Research Areas |
We gratefully acknowledge the funding agencies who have generously been supporting our scientific research endevours through various research projects. We continue to work on certain frontier topics within the following areas of physics: Physics of novel phases of condensed matter systems: Our group has strong affinity for novel materials and their probing through optical, transport and spectroscopic means. Ultrafast, nonlinear and THz optics: We are equally interested in ultrafast optics, nonlinear optics, nonlinear interferrometry, THz optics and related processes.
Ultrashort laser pulses are used for exploring the nature of light-matter interaction at ultrafast time
scales and/or under extreme conditions of light field. By using them we study nonequilibrium physics of novel phases of condensed matter, light control in
photonic structures, coherent THz radiation generation and detection, coherence and polarization, pulse shaping, etc.
Research Highlights: The following are few representative examples from our current research activities/interests.
1. Ultrafast THz Spintronics and Orbitronics.
Some Examples • Ultrafast THz probing of nonlocal orbital current:
THz generation from femtosecond photoexcited spintronic heterostructures has become a versatile tool for
investigating ultrafast spin-transport and transient charge-current in a non-contact and non-invasive
manner. The equivalent effect from the orbital degree of freedom is still in the primitive stage. Here,
we experimentally demonstrate orbital-to-charge current conversion in metallic heterostructures, consisting
of a ferromagnetic layer adjacent to either a light or a heavy metal layer, through detection of the emitted
THz pulses. Our temperature-dependent experiments help to disentangle the orbital and spin components that
are manifested in the respective Hall-conductivities, contributing to THz emission. NiFe/Nb shows the strongest
inverse orbital Hall effect with an experimentally extracted value of effective intrinsic Hall-conductivity of ~195 Ohm^-1cm^-1
, while CoFeB/Pt shows maximum contribution from the inverse spin Hall effect. In addition, we observe a
nearly ten-fold enhancement in the THz emission due to pronounced orbital-transport in W-insertion heavy metal
layer in CoFeB/W/Ta heterostructure as compared to CoFeB/Ta bilayer counterpart.

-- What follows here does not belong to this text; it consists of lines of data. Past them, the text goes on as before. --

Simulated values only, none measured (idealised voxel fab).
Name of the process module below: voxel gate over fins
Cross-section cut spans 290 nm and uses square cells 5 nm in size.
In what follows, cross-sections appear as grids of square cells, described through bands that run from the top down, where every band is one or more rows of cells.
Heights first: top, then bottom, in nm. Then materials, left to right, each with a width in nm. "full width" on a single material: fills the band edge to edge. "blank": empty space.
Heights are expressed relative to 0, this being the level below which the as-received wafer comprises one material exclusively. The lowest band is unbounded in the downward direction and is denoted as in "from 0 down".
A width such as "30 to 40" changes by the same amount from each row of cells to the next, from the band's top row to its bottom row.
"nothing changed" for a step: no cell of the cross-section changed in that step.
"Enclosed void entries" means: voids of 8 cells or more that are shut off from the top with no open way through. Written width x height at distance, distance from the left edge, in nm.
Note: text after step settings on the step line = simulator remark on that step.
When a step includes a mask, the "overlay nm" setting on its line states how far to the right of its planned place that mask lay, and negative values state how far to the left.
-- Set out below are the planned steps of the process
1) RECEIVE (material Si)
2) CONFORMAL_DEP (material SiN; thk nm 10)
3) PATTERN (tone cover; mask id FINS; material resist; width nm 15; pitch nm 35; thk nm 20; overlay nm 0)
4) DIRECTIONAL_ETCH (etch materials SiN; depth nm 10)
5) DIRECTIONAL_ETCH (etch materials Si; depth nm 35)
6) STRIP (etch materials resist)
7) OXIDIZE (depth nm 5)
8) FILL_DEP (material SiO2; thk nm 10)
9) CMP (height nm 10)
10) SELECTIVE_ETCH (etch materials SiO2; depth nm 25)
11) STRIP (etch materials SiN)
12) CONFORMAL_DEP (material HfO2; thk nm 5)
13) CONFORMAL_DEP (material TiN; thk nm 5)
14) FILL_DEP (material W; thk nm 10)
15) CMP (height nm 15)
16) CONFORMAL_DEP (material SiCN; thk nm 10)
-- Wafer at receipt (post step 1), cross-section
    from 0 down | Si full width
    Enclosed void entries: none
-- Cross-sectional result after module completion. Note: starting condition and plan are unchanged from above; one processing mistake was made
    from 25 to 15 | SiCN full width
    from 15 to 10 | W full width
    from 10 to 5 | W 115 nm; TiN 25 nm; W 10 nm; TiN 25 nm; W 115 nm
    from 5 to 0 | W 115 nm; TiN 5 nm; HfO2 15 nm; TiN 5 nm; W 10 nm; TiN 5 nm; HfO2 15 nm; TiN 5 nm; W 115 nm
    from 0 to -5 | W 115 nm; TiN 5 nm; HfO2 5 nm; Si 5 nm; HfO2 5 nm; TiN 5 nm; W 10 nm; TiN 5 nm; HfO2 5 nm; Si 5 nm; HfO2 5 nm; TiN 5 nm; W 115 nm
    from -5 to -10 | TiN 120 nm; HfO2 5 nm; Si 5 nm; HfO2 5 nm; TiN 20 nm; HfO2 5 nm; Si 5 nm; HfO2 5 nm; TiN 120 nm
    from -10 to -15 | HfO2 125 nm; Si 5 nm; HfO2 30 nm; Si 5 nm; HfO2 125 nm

• THz Magnetometry - Ultrafast Magnetization Switching:
The ultrafast optical control of magnetization in spintronic structures enables one to access to the
high-speed information processing, approaching the realm of terahertz (THz). Femtosecond visible/near-infrared
laser-driven ferromagnetic/nonmagnetic metallic spintronic heterostructures-based THz emitters combine the aspects
from the ultrafast photo-induced dynamics and spin-charge inter-conversion mechanisms through the generation of THz
electromagnetic pulses. In this Letter, we demonstrate photoexcitation density-dependent induced exchange-bias
tunability and THz switching in an annealed Fe/Pt thin-film heterostructure, which otherwise is a widely used
conventional spintronic THz emitter. By combining the exchange-bias effect along with THz emission, the photo-induced
THz switching is observed without any applied magnetic field. These results pave the way for an all-optical ultrafast
mechanism to exchange-bias tuning in spintronic devices for high-density storage, read/write magnetic memory
applications.
2. Quantum Materials - Understanding from Photophysical Processes.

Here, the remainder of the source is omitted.